Skip to content

Technical Reference

This section serves as a deep dive into the internal mechanics, command-line interface, and architectural decisions of Egregora.

Target Audience

This reference is primarily for Contributors, Advanced Users, and Developers who want to understand how Egregora works under the hood or extend its functionality.

Core References

1. CLI Reference

Run egregora --help (or egregora <command> --help) for detailed documentation of all command-line arguments and flags. * egregora init: Initialize a new site. * egregora write: Generate the blog from chat exports. * egregora read: Read and analyze processed data.

2. Architecture Overview

A high-level view of the system's design, including: * The Functional Pipeline pattern (Table -> Table transformations). * Three-Layer Architecture (Orchestration, Transformations, Primitives). * Data Flow diagrams explaining how messages travel from ingestion to publication. * Privacy Layer mechanics.

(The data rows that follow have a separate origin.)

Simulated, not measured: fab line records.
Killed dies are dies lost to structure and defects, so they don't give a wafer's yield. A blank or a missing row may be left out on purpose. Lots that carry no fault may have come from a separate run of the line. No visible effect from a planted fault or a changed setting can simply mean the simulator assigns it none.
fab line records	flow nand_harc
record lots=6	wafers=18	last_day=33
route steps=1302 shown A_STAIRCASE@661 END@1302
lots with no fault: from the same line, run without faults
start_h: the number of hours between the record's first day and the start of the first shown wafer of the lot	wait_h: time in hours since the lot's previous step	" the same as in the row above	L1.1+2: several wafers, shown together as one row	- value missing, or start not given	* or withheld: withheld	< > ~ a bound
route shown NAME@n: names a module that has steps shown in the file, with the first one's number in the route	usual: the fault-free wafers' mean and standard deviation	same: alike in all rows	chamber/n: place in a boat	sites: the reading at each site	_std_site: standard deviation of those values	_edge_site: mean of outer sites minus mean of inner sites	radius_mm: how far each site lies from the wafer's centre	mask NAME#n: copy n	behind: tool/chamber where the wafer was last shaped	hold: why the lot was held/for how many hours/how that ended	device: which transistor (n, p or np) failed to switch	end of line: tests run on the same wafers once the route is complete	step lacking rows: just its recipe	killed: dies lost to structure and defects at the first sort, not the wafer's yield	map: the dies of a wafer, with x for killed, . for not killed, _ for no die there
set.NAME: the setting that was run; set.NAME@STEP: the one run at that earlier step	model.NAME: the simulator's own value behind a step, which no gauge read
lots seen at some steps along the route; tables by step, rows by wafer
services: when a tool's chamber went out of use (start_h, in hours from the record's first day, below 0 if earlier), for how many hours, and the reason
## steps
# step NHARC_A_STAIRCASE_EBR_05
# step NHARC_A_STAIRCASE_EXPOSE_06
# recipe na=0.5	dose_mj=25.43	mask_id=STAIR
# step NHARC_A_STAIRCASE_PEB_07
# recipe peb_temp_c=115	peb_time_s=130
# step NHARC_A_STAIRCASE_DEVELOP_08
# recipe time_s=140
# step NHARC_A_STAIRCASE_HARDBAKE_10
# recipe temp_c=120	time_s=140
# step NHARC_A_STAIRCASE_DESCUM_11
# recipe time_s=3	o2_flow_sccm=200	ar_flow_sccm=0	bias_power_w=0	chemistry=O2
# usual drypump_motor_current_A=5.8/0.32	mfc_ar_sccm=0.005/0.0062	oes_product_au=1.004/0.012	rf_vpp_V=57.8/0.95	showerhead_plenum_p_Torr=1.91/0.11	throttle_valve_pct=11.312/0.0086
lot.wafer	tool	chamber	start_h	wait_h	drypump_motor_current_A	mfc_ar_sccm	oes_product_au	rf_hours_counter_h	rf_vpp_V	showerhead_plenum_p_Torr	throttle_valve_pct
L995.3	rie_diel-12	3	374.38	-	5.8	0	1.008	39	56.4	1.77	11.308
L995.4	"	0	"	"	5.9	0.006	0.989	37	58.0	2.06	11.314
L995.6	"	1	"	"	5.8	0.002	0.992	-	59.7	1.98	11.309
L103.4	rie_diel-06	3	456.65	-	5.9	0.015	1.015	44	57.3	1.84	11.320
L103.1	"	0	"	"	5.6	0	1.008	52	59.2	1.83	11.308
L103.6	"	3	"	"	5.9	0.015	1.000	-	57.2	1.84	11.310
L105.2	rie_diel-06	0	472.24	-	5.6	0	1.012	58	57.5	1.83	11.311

3. Configuration Reference

Complete guide to .egregora.toml settings (with notes for migrating legacy config.yml setups). * Model selection and parameters. * Pipeline windowing rules. * Prompt customization.

4. Database Schema

Documentation of the internal Ibis/DuckDB schemas used for: * Intermediate Representation (IR). * Run tracking. * RAG vector storage.

Key Concepts

  • Ibis Everywhere: We use Ibis as the unified dataframe API to abstract SQL complexities and ensure portability.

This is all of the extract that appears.